The onset of the festive season didn’t bring the cheer India’s stock market investors had hoped for. They turned poorer by ₹11 trillion on record foreign investor outflows amid a sharp bounce back in Chinese stocks following recent fiscal and monetary stimulus measures, escalating tensions in West Asia, and expensive share valuations.
These factors coincided with the weekly Nifty expiry, which takes place every Thursday and tends to be volatile.
The benchmark Nifty and Sensex logged their biggest decline in two months of over 2% as foreign institutional investors sold a single- day record ₹15,243.27 crore worth of shares in the secondary market, per BSE data. Volatility could continue on persistent FII outflows in the short term.
Nifty tanked by 2.12% to 25,250.10 points and Sensex by 2.1% to 82497.10.

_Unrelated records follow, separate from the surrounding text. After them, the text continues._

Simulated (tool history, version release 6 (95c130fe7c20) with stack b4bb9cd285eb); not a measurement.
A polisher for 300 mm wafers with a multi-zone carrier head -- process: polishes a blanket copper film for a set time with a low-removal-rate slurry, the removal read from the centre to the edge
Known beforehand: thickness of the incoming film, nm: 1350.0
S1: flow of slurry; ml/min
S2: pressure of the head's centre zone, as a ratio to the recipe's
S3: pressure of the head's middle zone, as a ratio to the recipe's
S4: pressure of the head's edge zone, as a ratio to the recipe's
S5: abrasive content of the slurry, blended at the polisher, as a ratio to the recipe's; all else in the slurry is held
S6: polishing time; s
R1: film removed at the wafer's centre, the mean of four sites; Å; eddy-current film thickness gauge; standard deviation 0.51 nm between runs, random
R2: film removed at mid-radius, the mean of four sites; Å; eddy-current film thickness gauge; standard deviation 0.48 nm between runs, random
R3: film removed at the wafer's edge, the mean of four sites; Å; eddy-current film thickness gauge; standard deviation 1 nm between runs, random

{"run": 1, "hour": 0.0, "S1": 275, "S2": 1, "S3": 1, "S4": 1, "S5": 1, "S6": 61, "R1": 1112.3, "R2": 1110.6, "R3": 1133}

Domestic institutional investors (DIIs) purchased a provisional ₹12,913.96 crore on Thursday, per exchange data, but that wasn’t enough to stave off the market plunge as retail clients trading directly could have also sold shares. That data wasn’t immediately available.
Investor nervousness was reflected by fear gauge India Vix surging 9.86% to close at 13.17, the biggest jump in two months. A rise in Vix implies greater uncertainty while a fall suggests confidence.
Hot money to China
Rate-sensitive sectors were the biggest casualties of Thursday’s bloodbath, with Nifty Realty tumbling 4.36%, Nifty Auto falling 2.88%, and the Nifty Private Bank and Bank Nifty shedding 2.61% and 2%, respectively.
In terms of stocks, the biggest drags on bellwether Nifty were Reliance Industries Ltd, which lost 87.37 points, followed by HDFC Bank Ltd (-76.36), Larsen & Toubro Ltd (-38.8), Axis Bank Ltd (30.88), and ICICI Bank Ltd (-25.97). These five stocks alone contributed almost half of Nifty’s loss of 547 points.
While a large part of the investments by foreign portfolio and institutional investors (FPIs and FIIs) are long-term and stable, short-term flows, called hot money, can turn at the drop of a hat, said analysts.
“Part of the negative impact on flows in stocks and on an incremental basis is that of hot money getting diverted to China from India,” said Sanjeev Prasad, managing director and co-head of Kotak Institutional Equities. “Outflows, especially from the secondary market, have been pretty high in the past two days.”
While the Fed’s steeper-than-expected rate cut last month would have normally resulted in inflows to emerging markets, Beijing’s monetary stimuli have encouraged flows to China at the cost of nations like India, said Andrew Holland, chief executive of Avendus Capital Public Markets Alternate Strategies.
Also, stronger crude results in India importing inflation, which weakens the rupee, and consequently dollar returns for foreign investors, he added.
“Hot money outflows are likely from India to China in the short-term, but domestic money can absorb the selling over time,” said A. Balasubramanian, MD and CEO of Aditya Birla Sun Life AMC, about the FII provisional sell figure.
Israel’s impact on RBI rate cut
Rising crude, analysts fear, could force the Reserve Bank of India to hold its key policy rate—at which RBI lends to banks—longer than expected, even as the US Federal Reserve looks set to cut its interest rates by another 50 basis points this year.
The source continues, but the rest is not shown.